"Me time". I hear this term bantered around a lot in the parenting community, and it got me thinking: what exactly is “Me Time”; and as a community of parents have we redefined its meaning to refer to any period of time alone?
Here’s where I’m going with this. Before having kids, a haircut was just a haircut. A trip to the grocery store was just a trip to the grocery store. Going to the toilet alone was…well anything else was just weird.
The things I considered “me time” were things like reading a book outside in the hammock, or playing my guitar, or writing in a journal. Or other things, like going out with girlfriends, or doing some sort of learning and development course, or going to dinner with my husband. Any type of activity that involved things or people I was passionate about: was “me time”.
ME time. With the emphasis on the “me”. It was doing things that defined me as a person. Things that fulfilled my emotional needs. Things that connected me to my core beliefs, dreams and desires. It wasn’t doing day-to-day chores alone.
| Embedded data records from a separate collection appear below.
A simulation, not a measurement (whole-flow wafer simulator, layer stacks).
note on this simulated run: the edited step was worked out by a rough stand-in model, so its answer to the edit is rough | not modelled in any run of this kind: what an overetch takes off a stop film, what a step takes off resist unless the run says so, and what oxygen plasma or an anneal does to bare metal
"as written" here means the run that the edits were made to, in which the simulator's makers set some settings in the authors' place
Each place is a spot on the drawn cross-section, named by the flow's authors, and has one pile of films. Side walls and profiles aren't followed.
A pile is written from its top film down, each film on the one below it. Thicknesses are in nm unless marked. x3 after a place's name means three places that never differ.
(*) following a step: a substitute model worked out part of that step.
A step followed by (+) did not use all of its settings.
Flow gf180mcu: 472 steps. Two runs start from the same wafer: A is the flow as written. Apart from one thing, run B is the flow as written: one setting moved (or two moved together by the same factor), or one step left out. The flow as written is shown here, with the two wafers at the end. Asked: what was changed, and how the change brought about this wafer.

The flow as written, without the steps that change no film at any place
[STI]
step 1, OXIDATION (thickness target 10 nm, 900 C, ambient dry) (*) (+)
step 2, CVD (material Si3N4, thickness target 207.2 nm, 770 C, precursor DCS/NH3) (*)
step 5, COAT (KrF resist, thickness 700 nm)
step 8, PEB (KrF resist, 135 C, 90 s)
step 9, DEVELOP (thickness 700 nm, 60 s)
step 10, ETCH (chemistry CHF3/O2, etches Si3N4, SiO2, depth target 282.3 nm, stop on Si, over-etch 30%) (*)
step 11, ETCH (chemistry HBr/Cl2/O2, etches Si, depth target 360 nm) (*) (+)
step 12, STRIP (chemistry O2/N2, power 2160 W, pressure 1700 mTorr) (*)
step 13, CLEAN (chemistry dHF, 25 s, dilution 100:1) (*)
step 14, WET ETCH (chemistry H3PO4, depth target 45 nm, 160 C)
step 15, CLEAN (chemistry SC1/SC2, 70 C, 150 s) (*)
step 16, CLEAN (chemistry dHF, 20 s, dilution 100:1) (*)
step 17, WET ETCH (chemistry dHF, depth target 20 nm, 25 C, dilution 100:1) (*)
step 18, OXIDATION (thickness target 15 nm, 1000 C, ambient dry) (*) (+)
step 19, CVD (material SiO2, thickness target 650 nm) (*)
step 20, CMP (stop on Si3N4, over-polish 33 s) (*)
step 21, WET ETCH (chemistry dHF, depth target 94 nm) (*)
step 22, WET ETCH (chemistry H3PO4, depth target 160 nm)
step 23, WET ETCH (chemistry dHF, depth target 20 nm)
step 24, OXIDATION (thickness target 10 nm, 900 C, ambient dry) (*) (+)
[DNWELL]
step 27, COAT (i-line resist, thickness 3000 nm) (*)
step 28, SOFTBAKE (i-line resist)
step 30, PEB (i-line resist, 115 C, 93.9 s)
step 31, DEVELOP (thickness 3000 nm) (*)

As a parent “me time” is more elusive - obviously. We now have little humans who we are solely responsible for twenty four hours a day, seven days a week. But does that mean that we should forfeit our “me time” entirely? “No it doesn’t”, I hear you all say. BUT, here’s my question to you:
As a community have we managed to subtly redefine the term “me time”, in a way that effectively means we have agreed to relinquish it almost entirely?
Is a haircut still just a haircut as a mum? Or is your basic trim now luxurious “me time”? Is a trip to the store without your kids, just something that you need to do in order for yourself and your family to survive? Or is it now “me time”? You get where I’m going with this?
It’s like that saying, “it’s not babysitting when it’s your own kids”. It’s not “me time” if it’s not time spent doing activities that connect with your inner “me”. Now that we’re clocking up hours of solo chores as “me time”, how many hours do we have left to actually do that real ME stuff without feeling guilty about it?
“Me time” is important – super important. Having the time to nurture yourself and your passions is absolutely key to being a healthy, happy person. By default, this also enables you to be the best parent, partner, friend and family member you can be too. We need to stop the guilt game, and stop the martyrdom too. It’s perfectly reasonable to make time in your life for yourself. Sacrificing this time entirely doesn’t make you a better parent (or partner, friend, or family member), than those who insist on having their “me time”.
We need start by giving ourselves permission to reclaim our “me time”. Then we need to communicate with the people in our lives. If you have a partner, talk to them. Be open about the things you need, and allow them the same opportunities. Once we’ve done that, we need to get creative with it. The opportunities may be less or require more organisation than they used to, but the opportunities are still there. Wake a little earlier, or ask a few more favours from friends and family. Join a community group (Hello Mamas is a good one) and find other mums in your area that you can get to know, and then perhaps create a roster where you all get a little "me time" once a month whilst the others look after the kids. Schedule “me time” in, in the same manner you schedule your children’s activities (and use black marker pen so you can’t rub it out).
There are ways to make it work and to make "me time" another priority in your life, rather than the thing that’s just gotta give when other things come up. The hardest part is convincing ourselves (and the wider parenting community) that it’s okay to put our own needs first sometimes.
What do you consider "me time"? Has it changed since having children?